Kevin Garcia feels at home at Charlottesville-Albemarle Technical Education Center, something that’s easy to see in the way his classmates joke around with him, nudging him forward with their elbows.
“I can trust people with my safety here. The adults in charge, they’re aware of everything that you’re going through,” he said.
Kevin is in the 11th grade at Charlottesville High School and spends half of every school day at CATEC. At CATEC, he’s learning how to replace a car’s faulty brakes, how to change its oil and repair its transmission in the auto service technology program.
He’s one of the school’s 362 students who would be affected if Albemarle County Public Schools buys CATEC. The county school division announced Thursday that it wants to buy full interest in the technical school. Should the deal go through, it would end almost 50 years of joint ownership and operation with Charlottesville City Schools.
CATEC was founded in 1973 and is run by both the city and county school divisions according to a 1969 operating agreement. The school is mostly run by a center board that consists of three members from each division’s school board. Each division splits the costs of maintaining the facility. Albemarle County, which has more students at CATEC, pays a proportionately larger amount to fund the school.
Albemarle County Public Schools says it seeks sole ownership of CATEC so it can modernize the facility and expand its programs. But Charlottesville City Schools contests that idea, saying that they could update the school while continuing to follow the operating agreement.
“Our intent is to make things even stronger,” said Phil Giaramita, Albemarle County Public Schools’ spokesman. He said that CATEC would “absolutely” continue to be a technical school where both county and city students can learn trades like cosmetology and welding.
City officials also noted that the county schools are overcrowded and space is at a premium and that could be a central reason why the county wants to buy CATEC.
“We understand that, while there is some intent to modernize the campus, ACPS has bigger plans for its own expansion into the space,” Charlottesville City Schools board member Lisa Larson-Torres said in a written statement.
For Larson-Torres, any discussion between the divisions was superficial.
“We didn’t have an understanding of why they wanted to buy CATEC. We know that they need to build more schools, we know that they’re at capacity,” Larson-Torres said.
“CATEC is underutilized,” Giaramita said. The school’s current enrollment is 362, but he estimated that the campus could fit up to 600 students.
“We have overcrowding, including in Albemarle High School. Albemarle High School is overcrowded by well over a hundred students right now,” Giaramita said.
The city school division is worried that its students will be left out.
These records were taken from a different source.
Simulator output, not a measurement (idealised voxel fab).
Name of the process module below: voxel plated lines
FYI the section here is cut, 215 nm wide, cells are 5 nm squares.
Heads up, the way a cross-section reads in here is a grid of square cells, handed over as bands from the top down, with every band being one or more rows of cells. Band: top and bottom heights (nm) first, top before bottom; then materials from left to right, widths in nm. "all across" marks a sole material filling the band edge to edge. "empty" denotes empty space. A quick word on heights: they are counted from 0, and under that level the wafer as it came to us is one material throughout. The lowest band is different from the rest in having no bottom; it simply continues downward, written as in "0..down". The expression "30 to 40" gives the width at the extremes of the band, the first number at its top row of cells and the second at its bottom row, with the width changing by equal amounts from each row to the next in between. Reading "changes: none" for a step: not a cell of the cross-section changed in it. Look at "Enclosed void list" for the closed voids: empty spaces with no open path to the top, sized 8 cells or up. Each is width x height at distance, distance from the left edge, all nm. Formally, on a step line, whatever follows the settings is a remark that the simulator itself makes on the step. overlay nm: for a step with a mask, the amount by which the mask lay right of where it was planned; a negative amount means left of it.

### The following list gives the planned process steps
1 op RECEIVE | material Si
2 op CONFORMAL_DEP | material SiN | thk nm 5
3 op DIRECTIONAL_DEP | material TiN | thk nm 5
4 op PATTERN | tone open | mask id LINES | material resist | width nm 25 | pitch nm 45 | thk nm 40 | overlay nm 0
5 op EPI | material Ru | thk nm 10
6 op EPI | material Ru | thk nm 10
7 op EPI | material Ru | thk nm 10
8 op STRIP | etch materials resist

“We are hopeful for the future inclusion of CCS students, but how CCS students would be successfully integrated is unclear,” said Larson-Torres in a written statement.
A press release from the county schools on Thursday said the division’s interest in CATEC is “predicated on a desire to make substantial investments in the modernization of the CATEC facility.” It hopes for a “planned expansion” of the school’s project-based learning and connections between graduates and potential employers.
“If their intent was truly to just invest in the current programs and upgrade the space, that would be a discussion with the joint board,” Larson-Torres said in a phone interview. The joint board consists of each division’s full school board and meets twice a year.
Stephanie Carter, CATEC’s director, said that the school hadn’t been renovated since it opened as far as she was aware.
“They’ll repaint the walls every now and again,” Carter said, but there have been no significant upgrades.
The county believes that sole ownership of CATEC would enable it to update the building after decades of use.
“There’s clearly a lot of potential here that’s not being used,” Giaramita said. “The key to realizing that are investments to modernize the facility. One of the things ownership allows you to do is move more quickly.”
Larson-Torres, in her written statement, mentioned the city schools’ “recent investment of millions of dollars into the physical infrastructure that comprises the CATEC facility” as well as its contribution to CATEC’s operating costs.
Larson-Torres said the city school division had paid for repairs to a roof, a floor and a bathroom. The city’s 2019 capital improvement plan included $1 million to mend CATEC’s roof. The county division reimbursed it for half. The Daily Progress could not find the other items in the city’s budget.
CATEC currently offers 10 programs for high school students. For Albemarle County Public Schools, expanding CATEC encompasses adding programs and bringing more students into those programs.
It’s not clear whether the county school division has the money to buy CATEC. The funds aren’t in any existing budget or the division’s capital improvement plan. Giaramita says that the schools are working on next year’s capital improvement plan and that CATEC would likely be included.
The division would then need to ask the county for the money, and the county could deny the request.
Carter, for her part, supports the deal, as long as city and county students both would be able to attend the school.
“There would be positive impacts,” she said.
She hopes to expand the school’s auto service technology program, the one Kevin Garcia is enrolled in, so that he and his classmates can learn how to work on electric vehicles. She thinks this might be the way to serve CATEC students.